The Steelers broke a Thanksgiving tradition Thursday by actually winning on Thanksgiving.
Except maybe for Antonio Brown‘s first career game with three touchdown catches, nothing happened in the Steelers’ 28-7 win at Indianapolis that will be talked about a decade or two from now.
Pat McAfee‘s successful fake punt is just the kind of thing that tends to happen to the Steelers on Thanksgiving, but it ultimately will be washed away from memory because it had little to do with the game’s outcome.
From the standpoint of the national TV audience, it was a pretty boring game.
But for the Steelers on Thanksgiving, boring is good. They’ll take boring, because this uneventful game will not add to their archive of infamous Thanksgiving moments.

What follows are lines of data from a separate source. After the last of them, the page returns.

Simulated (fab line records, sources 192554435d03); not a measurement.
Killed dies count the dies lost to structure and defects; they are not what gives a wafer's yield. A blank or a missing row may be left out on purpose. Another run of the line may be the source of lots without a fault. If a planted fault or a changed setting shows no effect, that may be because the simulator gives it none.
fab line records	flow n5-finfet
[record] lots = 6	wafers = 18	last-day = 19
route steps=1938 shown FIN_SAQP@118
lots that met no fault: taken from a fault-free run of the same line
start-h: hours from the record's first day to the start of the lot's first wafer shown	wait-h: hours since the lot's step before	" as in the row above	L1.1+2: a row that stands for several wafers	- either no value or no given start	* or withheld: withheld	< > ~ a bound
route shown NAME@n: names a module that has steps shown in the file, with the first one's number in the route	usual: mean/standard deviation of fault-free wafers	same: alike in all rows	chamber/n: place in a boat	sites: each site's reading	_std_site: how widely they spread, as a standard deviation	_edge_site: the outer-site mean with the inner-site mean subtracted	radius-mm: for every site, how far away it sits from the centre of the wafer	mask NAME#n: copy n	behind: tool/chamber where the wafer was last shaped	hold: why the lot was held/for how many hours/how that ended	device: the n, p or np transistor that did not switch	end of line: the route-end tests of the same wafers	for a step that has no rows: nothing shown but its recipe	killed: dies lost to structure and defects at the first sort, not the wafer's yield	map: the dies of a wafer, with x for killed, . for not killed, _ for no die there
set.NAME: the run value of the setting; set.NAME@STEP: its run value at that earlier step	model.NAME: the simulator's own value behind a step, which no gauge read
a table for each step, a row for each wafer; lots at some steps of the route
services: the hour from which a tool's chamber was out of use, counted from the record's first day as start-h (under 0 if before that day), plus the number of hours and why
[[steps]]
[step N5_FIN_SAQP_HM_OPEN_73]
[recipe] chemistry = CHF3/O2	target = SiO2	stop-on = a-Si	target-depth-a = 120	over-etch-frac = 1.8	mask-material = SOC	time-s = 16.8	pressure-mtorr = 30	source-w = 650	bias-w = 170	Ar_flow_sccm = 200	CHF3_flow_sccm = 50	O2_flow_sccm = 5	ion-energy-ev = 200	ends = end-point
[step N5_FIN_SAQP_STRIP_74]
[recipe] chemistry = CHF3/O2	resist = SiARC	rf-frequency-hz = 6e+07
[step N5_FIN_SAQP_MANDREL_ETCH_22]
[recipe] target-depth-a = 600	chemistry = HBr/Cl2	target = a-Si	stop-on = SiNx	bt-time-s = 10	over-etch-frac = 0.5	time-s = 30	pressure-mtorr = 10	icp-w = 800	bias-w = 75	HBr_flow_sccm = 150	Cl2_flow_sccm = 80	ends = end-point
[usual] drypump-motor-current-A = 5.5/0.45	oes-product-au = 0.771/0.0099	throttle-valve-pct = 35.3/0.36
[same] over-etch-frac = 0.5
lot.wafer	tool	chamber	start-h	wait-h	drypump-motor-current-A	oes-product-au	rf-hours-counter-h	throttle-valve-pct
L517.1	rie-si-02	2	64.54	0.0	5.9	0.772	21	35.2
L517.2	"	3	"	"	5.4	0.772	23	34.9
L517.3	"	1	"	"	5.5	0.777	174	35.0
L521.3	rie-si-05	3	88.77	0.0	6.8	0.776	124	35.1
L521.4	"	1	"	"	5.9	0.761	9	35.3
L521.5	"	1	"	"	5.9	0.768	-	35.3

Like when they lost 45-3 at Detroit in 1983. Or when they lost 19-16 in overtime at Detroit in a 1998 game that forever will be remembered for Phil Luckett’s controversial coin toss.
Luckett is lucky Twitter wasn’t invented in 1998. Mike Tomlin, though, wasn’t so lucky 15 years later. He was memed all over the social media site for having his foot on the field of play and interfering with Jacoby Jones on a kickoff return in a 22-20 Thanksgiving loss to the Ravens.
The giant turkey legs Ben Roethlisberger, Brown and Le’Veon Bell consumed on NBC after the game should have a place in the trophy case that holds the Lombardis on the South Side. This was the Steelers’ first Thanksgiving win since 1950, breaking a four-game losing streak on the holiday.
Finally, the Steelers have turned Black Friday into Black and Gold Friday, and they picked up their first win on any Thursday since 2011.
But winning alone wasn’t enough for the Steelers to put to rest their Thursday curse. The other part of it was getting through the game relatively healthy.
Even when the Steelers have won on Thursdays, some of those wins have been costly.
In 2007, the Steelers won at St. Louis on a Thursday night but lost Willie Parker to a broken leg and went down in the wild-card round of the playoffs.
In 2009, the Steelers beat the Titans in the season opener on a Thursday night but Troy Polamalu left the game with a knee injury and ended up playing just five games that year. The Steelers were 4-1 in the games he played and 5-6 in the games he missed. Their 9-7 record wasn’t good enough to get them into the playoffs.
In 2011, Roethlisberger suffered a high-ankle sprain in a 14-3 Thursday-night win over the Browns at Heinz Field. He only missed one of the Steelers’ three remaining regular-season games, but he wasn’t the same and the Steelers fell to Tim Tebow and the Broncos in the first round of the playoffs.
The last two times the Steelers won on Thursday without a season-derailing injury were 2008 and 2010, the last two years they went to the Super Bowl.
That’s a nice thought, but it doesn’t mean that Thursday’s win will catapult the Steelers into Super Bowl LI. Beating the winless Browns and the Scott Tolzien-led Colts proves little, although it does put the Steelers (6-5) in a better position to win the AFC North, which is their best bet to make the playoffs.
The Ravens would tie them for the division lead if they beat the Bengals at home Sunday, but the Ravens’ remaining opponents combine for a 28-22-1 record. The aggregate record of the Steelers’ remaining opponents is 20-30-1, a figure skewered by the Steelers’ Week 17 home game against the Browns. The Steelers have the schedule on their side in this two-horse race.
The Steelers host the Ravens in Week 16 on Christmas Day. Winning that game will be at least as important as winning Pennsylvania in the electoral college.
It will be the first time in their history that the Steelers play on Dec. 25, and it would be no time to start another holiday curse.